Theatre secedes from repetitious, various, fleeting preoccupations—the clouding, secretion of mammon. The Advocate instills a specific humility. To be away from the vain shadow, the character ascends: receives the being and in the context of theatre gives their being: the received gaze and the given gaze. And the given gaze. Being consciously gazes at its constraints—what it is and how it is. The Ascension is the deliberate conscience uplifting the Character of Image. Theatre uplifts existence, plays the moment that is continued and endured: suffering ascended to joy. The Character exists by its Image and their being exists other than itself from being its self. The Advocate is being itself. Together with it the Character of Image is fully alive (together we are—unto Ascension).

Theatre constrains the moment and exalts it through the idea—the good idea (only the good are free). It examines conflict by engulfing being in its constraints: its limits, its weaknesses, its sins. The engulfment is so difficult to endure that the character often meets its tragedy by defining being by the very constraints that shackle them: the advocate is dragged into the shallows; the character presumes it is the ascension. Fully lived, the constraints humble being and by that living humility being detaches from the constraints by the grace of the Ascension—the brief, unending catharsis. 

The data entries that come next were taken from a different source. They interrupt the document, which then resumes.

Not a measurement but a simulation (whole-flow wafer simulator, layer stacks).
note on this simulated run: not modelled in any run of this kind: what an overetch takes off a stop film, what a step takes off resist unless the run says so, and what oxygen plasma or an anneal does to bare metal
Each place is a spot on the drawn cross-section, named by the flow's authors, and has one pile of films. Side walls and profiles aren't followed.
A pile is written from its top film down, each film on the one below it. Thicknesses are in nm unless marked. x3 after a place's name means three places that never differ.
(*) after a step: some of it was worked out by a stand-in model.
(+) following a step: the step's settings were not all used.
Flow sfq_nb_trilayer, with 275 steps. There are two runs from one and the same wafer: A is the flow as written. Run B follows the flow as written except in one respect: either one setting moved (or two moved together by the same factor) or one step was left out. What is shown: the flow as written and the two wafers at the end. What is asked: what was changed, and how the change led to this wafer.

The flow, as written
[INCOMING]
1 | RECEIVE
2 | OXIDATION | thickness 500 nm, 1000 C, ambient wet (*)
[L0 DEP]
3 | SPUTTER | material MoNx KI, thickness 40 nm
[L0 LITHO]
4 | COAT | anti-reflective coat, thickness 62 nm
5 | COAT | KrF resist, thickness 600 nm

The Character of Image is so racked with constraints that they become the constraints themselves until they embrace the Ascension (thereby involving their being) and instead of serving the constraints, the character endures them in image because the Advocate has been sent by the Ascension, and from their conscience the Character of Image serves what is as is the beyond: to be with the Advocate and the Ascension into their intersection.